It sounds like you are being sued on the debt. You have a few options: 1) defender yourself in the lawsuit if you have some grounds to challenge the validity of the debt, 2) negotiate with the collection agency to either make monthly payments or a lump sum payment, 3) do nothing and receive a default judgment. Having a judgment allows your creditor to use a variety of means to collect from you. It's always good to discuss these questions with a local attorney who is familiar with TX state law. In the mean time, here's a website with some helpful information: http://www.westonlegal.com/judgmentsintexas.htm
My answer is for only informational purposes and is not legal advice. I am licensed to practice law in Oregon and I recommend contacting a local attorney for the best help with your legal questions.
A creditor has to obtain a court judgment against you before they can collect, BTW, you are the debtor and the collector is known as the creditor. If you are being sued, you need to carefully comply with court procedures to oppose the debt to avoid paying the judgment. If the debt hasn't been paid in several years, you may have a defense known as statute of limitations.

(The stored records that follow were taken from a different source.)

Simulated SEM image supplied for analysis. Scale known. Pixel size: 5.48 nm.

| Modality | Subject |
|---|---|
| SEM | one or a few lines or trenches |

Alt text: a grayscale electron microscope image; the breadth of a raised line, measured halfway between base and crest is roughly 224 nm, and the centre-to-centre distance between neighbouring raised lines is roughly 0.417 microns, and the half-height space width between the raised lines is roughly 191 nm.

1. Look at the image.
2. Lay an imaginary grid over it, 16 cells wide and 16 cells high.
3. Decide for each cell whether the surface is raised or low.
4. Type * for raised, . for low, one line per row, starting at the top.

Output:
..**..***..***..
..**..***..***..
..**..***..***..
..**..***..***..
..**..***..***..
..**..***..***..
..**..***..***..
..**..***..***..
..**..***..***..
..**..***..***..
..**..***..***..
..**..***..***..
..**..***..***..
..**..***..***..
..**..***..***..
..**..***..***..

This is a state law that provides that debts that haven't been paid for a certain number of years are eligible for a defense that too much time has elapsed. You can find out how long this time period is with a quick search on the internet using the phrase "statute of limitations" and the name of your state.
Hope this perspective helps!
Yes, they can. You need to respond to the Court about that citation, otherwise you lose. Then they go after your money.
This is general legal information, not intended to apply to your specific case. And I may not be licensed to practice in your particular state. Under Federal Law, I am a debt relief agent.
These comments are made for educational purposes only and do not constitute legal advice. No attorney-client relationship exists between us.
A creditor must sue you, personally serve the suit papers to you, wait for you to answer, and win at trial before it can get an award giving it the right to record a judgment.
Keep in mind that Texas is an extremely debtor friendly state. Nobody gets your house except the lender and the IRS. Nobody gets your car except the lender and the IRS. Nobody gets your wages except the IRS and child support. Nobody gets your pension/retirement/401k/IRA except the IRS. Most people don't have any thing more than that, so there is nothing to get to satisfy a judgment. HOWEVER, a judgment is good for 10 years and can be renewed. Also, the judgment is accruing interest and is being reported to the credit bureaus. The creditor is hoping that one day you will have some money saved for a large credit-based purchase (car or house). When you apply for that loan, the judgment creditor will learn you have cash and will then try again to get you to pay.
This comment is given for educational purposes only. No attorney-client relationship exists between us.
Ms Trevino's answer is right on. What I would add is that since you are being sued by a collection agency you have an excellent chance of winning the lawsuit if you hire an experienced attorney. Specifically, an attorney who has successfully defended these suits. Check WWW.NACA.net for local attorneys with consumer credit expertise.
I am licensed only in Texas. Offering information of a general nature in response to a question is not intended to be legal advice in your state.